Again and again, Love, Rosie hits notes that could’ve been sweet – but hits them so clumsily that they just sound tinny. The letter from Rosie’s dad could’ve been touching – but it’s played for cheap uplift with an over-active soundtrack, so it just seems manipulative. The soundtrack is a problem in general, Ditter going for some odd musical cues (‘Tiny Dancer’? Gilbert O’Sullivan?) and overdoing the musical montages; any time a serious point threatens to emerge, it’s promptly smothered by a flurry of musical moments. What’s it like to be a single mother? Here’s a quick montage of “rules”, like for instance “Never breast-feed in public”. Look, a silly man just fell off his bike watching Rosie breast-feed!
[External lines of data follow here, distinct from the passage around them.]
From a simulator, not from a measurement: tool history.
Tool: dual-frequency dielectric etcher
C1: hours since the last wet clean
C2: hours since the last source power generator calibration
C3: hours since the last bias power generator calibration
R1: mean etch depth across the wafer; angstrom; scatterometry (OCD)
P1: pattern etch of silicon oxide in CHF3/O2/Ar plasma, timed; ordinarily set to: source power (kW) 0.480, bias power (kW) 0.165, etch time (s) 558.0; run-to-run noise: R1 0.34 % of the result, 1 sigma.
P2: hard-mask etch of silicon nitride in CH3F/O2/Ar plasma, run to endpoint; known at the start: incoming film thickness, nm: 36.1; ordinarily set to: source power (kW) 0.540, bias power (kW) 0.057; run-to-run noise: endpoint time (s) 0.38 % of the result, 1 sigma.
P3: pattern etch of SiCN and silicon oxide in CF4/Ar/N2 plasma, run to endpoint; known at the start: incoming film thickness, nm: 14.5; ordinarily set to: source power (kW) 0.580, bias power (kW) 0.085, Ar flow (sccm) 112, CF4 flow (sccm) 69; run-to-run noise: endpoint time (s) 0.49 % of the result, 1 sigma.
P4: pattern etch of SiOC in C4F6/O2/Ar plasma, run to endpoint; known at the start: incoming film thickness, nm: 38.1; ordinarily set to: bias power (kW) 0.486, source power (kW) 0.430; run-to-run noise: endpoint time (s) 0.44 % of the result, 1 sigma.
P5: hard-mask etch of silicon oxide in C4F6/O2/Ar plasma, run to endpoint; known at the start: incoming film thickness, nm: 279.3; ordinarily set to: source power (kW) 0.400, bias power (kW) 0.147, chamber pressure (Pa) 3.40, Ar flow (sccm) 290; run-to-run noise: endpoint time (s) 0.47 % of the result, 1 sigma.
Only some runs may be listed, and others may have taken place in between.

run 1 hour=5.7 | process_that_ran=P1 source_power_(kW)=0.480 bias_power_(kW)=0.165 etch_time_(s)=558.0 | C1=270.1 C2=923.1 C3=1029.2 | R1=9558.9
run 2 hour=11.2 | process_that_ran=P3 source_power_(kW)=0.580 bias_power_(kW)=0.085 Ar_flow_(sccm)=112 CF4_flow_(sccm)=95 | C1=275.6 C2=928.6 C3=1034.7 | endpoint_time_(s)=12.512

Much of the film doesn’t even make sense. It’s not really clear why Rosie doesn’t tell Alex that she’s pregnant (yes, they had a pact to go to Boston together, but it’s not like his life has to change just because hers does; he’s not even the father), choosing instead to suffer nobly. It’s also not clear why a bridesmaid would say “This is the happiest day of my life” – but I won’t say more, lest I spoil the film’s one meagre twist. I can see Love, Rosie appealing to a certain niche, despite its awfulness. It’s a good old wallow in female masochism, Rosie going through all the various stages of denial, self-sacrifice and long-distance love (Alex is just a cipher, despite his endearing habit of having “weird dreams” where he sees himself as various inanimate objects). She does get a prime ‘You go, girl!’ moment, decking her faithless creep of a husband with a single punch – but mostly she just smiles through her tears, gives rueful little shrugs and tries not to show how unhappy she is. At least she’s Lily Collins.